Sugar traders most bearish since April on Brazil

Prices had entered a bull market on July 9

Sugar cane Sugar cane

July 27 (Bloomberg) -- Sugar traders are the most bearish in three months on speculation that drier weather will accelerate harvesting in Brazil, the world’s largest producer.

Ten of 16 analysts surveyed by Bloomberg said they expect raw sugar to drop next week and three were bullish. A further three were neutral, making the proportion of bears the highest since April 13. Sugar output in Brazil’s center south, the biggest producing region, rose 2 percent in the first half of this month, industry group Unica said July 25. Cane-growing areas will be mostly dry through the start of August, according Somar Meteorologia, a Sao Paulo-based weather forecaster.

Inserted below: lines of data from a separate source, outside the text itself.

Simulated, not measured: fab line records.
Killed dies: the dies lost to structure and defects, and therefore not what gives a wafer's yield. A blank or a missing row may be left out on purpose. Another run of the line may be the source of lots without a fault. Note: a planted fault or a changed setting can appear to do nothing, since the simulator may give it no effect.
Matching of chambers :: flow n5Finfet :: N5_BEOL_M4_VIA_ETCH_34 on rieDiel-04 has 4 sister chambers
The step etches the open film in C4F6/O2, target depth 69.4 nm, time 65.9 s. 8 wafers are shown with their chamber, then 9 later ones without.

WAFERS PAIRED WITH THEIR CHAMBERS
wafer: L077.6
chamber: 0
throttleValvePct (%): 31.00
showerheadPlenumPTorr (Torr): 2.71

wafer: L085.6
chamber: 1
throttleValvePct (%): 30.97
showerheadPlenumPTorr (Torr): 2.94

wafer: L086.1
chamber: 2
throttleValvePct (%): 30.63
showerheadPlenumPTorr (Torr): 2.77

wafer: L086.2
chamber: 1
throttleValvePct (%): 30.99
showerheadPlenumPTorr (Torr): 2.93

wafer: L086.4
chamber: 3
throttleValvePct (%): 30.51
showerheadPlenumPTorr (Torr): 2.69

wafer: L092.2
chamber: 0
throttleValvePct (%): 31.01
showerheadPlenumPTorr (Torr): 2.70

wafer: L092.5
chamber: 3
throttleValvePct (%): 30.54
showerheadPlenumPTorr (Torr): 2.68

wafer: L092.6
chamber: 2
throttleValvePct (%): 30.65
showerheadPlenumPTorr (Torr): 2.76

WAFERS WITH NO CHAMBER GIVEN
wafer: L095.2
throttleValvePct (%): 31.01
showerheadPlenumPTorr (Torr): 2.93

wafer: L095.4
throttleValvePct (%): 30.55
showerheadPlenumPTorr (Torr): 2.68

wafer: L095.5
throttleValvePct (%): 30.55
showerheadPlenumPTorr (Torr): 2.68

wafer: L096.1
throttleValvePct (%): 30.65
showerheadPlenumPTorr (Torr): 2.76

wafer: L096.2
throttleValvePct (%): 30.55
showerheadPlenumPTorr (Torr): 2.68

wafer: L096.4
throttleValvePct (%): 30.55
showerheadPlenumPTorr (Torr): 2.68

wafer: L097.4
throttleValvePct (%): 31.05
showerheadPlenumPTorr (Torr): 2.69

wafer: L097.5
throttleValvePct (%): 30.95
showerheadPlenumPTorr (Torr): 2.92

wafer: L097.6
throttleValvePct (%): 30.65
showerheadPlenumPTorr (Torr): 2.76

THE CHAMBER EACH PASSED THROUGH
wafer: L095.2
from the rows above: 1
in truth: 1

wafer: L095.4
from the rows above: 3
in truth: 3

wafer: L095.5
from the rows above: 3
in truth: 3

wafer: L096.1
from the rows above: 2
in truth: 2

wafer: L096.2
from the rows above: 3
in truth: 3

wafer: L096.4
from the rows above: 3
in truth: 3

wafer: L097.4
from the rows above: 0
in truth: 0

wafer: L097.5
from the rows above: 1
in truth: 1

Prices rebounded from a 21-month low last month and entered a bull market on July 9 after rain in May and June delayed Brazil’s harvesting and exports. Sugar is now poised for its worst weekly performance since March as the drier weather eased concern about the crop and refocused attention on the prospects for a glut. Czarnikow Group Ltd., which traded the commodity in 90 countries last year, is forecasting a second consecutive surplus in the season that starts Oct. 1.

“The harvest in Brazil is catching up and that is a good bearish signal for the market,” said Jonathan Bouchet, a trader at Boman Capital SA, a Geneva-based hedge fund. “The weather in South America at the moment is adequate to harvest and ship, which will increase supplies and keep pressure on prices.”

Standard & Poor’s

While raw sugar rose as much as 27 percent since June 4 on the ICE Futures U.S. exchange, futures are still 3.7 percent lower for the year at 22.44 cents a pound. The Standard & Poor’s GSCI gauge of 24 commodities fell 0.9 percent and the MSCI All- Country World Index of equities gained 3.3 percent. Treasuries returned 3.2 percent, a Bank of America Corp. index shows.

Sugar also jumped in the past several weeks as India’s monsoon, which brings 70 percent of the country’s rain, was 22 percent less than average in the June 1-July 23 period, according to the national weather office. The monsoon deficit will probably narrow, the India Meteorological Department’s Director General L.S. Rathore said yesterday. India is the world’s second-biggest sugar producer.

Rains that delayed the harvest in Australia are ending, and should allow mills in the Burdekin area, accounting for 40 percent of the country’s sugar output, to re-open by early next week, Australia & New Zealand Banking Group Ltd. said in a report yesterday. Australia is the third-biggest exporter.

Weather Patterns

Thailand, the second-biggest exporter, had 50 percent to 75 percent of its normal precipitation this month, according to Falls Church, Virginia-based Computer Sciences Corp., which provides services including tracking weather patterns using satellite data. That may ease as tropical storm Vicente brings more rain this week, the Thai Meteorological Department said July 24.

Global sugar stockpiles will reach a four-year high of 31.6 million metric tons by the end of the 2011-12 season and climb another 4.7 percent in the following year, according to the U.S. Department of Agriculture.

The commodity slumped 38 percent since reaching a 30-year high of 36.08 cents in February 2011 as farmers from Thailand to Brazil planted more cane. Global output will exceed demand by 8.4 million tons in the 2012-13 season, according to Czarnikow, which had sales exceeding $3 billion in physical trading last year. Production in Brazil’s center south from July 1 to 15 rose to 2.64 million tons, Unica said.